Net sales for the Company’s military segment increased to $506.6 million from $506.0 million in the prior year quarter. The increase was due to new business gains associated with the distribution of fresh products, partially offset by continued lower sales at the Defense Commissary Agency (DeCA) operated commissaries.
Reported operating earnings for the military segment were $2.9 million compared to $3.4 million in the prior year quarter. Third quarter adjusted operating earnings were $2.9 million compared to $4.5 million in the prior year period. In the prior year third quarter, adjusted operating earnings exclude $1.1 million of pre-tax restructuring and asset impairment charges primarily related to a facility closure. The decrease was primarily due to the lack of inflationary gains and a shift in the business mix.
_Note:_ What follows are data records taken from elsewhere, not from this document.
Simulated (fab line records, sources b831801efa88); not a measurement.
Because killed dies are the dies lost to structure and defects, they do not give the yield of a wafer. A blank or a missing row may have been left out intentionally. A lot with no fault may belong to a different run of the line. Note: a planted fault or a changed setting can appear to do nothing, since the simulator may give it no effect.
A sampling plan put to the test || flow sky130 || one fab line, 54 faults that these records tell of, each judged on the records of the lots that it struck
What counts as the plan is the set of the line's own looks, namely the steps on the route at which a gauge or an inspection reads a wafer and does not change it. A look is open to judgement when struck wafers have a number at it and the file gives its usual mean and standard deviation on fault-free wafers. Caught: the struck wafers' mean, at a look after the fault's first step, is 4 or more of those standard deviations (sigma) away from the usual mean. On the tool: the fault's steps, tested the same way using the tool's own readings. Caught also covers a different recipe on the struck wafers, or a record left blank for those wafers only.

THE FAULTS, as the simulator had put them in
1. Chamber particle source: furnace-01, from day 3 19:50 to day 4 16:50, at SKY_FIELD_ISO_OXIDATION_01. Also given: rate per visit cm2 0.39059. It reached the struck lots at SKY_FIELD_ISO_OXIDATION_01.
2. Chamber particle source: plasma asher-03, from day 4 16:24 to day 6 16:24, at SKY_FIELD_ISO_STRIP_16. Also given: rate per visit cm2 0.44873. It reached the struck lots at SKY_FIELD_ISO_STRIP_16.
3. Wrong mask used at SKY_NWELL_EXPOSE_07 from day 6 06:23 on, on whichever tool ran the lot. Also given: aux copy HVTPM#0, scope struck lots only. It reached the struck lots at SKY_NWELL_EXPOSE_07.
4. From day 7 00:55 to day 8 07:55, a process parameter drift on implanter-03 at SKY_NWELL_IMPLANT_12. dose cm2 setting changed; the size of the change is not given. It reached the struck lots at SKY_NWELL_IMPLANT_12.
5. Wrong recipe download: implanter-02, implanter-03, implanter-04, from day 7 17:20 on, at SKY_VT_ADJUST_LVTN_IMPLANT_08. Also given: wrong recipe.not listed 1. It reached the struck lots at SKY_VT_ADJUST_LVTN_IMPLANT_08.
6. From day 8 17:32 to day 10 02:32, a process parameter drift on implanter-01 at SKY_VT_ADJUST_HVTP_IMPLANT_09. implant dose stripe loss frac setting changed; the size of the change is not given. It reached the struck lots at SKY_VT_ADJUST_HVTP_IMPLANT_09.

Balance Sheet and Cash Flow
Cash flow provided by operating activities for the year-to-date period was $78.6 million, compared to $129.9 million in the comparable period last year, primarily due to customer advances to support sales growth and the timing of working capital requirements.
Long-term debt and capital lease obligations, including current maturities, were $494.4 million at October 8, 2016 compared to $486.8 million at January 2, 2016. Net long-term debt (including current maturities and capital lease obligations and subtracting cash) for the Company was $468.0 million as of October 8, 2016 compared to $464.1 million at January 2, 2016. The Company’s total net long-term debt-to-capital ratio is 0.4-to-1.0 and net long-term debt to Adjusted EBITDA is 2.0-to-1.0, which approximates the Company’s goal, as of October 8, 2016. Net long-term debt is a non-GAAP financial measure. Please see the financial tables at the end of this press release for a reconciliation of long-term debt and capital lease obligations to total net long-term debt and capital lease obligations.
Mr. Eidson continued, “While we anticipate continued deflationary pressure for the remainder of the year, we are confident that we will continue to improve our top line performance as we deliver value to our food distribution and retail customers through our solutions-focused approach and commitment to exceeding our customers’ expectations. We expect our targeted capital investments and enhancements to our merchandising, pricing and promotional strategies will offset some of the deflationary and competitive pressures in the retail segment. In our food distribution and military network, we continue to allocate resources to drive new business development, which will better enable us to pursue opportunities within the alternative channel space.”
The Company is narrowing its previously issued fiscal 2016 guidance of adjusted earnings per diluted share from continuing operations to approximately $2.09 to $2.16, excluding merger integration costs and other adjusted charges and gains, compared to $1.98 in the prior year. The Company anticipates that reported earnings from continuing operations will now be in the range of approximately $1.58 to $1.65 per diluted share, compared to $1.67 in the prior year. The guidance reflects the continuation of negative comparable retail store sales and the variability associated with deflation and its related positive impact on LIFO.
The Company expects capital expenditures for fiscal year 2016 to now approximate $72.0 million, with depreciation and amortization of approximately $76.0 million to $77.0 million, and total interest expense of approximately $18.0 to $19.0 million.
On November 3, 2016, the Company entered into a definitive agreement to acquire certain assets of Caito Foods Service (“Caito”) and Blue Ribbon Transport (“BRT”) for $217.5 million in cash, in addition to reimbursing Caito for certain transaction costs and providing two earn-out opportunities that have the potential to pay the sellers an additional $12.4 million collectively if the business achieves certain performance targets. The purchase price will be funded with proceeds from the Company’s asset-based lending facility.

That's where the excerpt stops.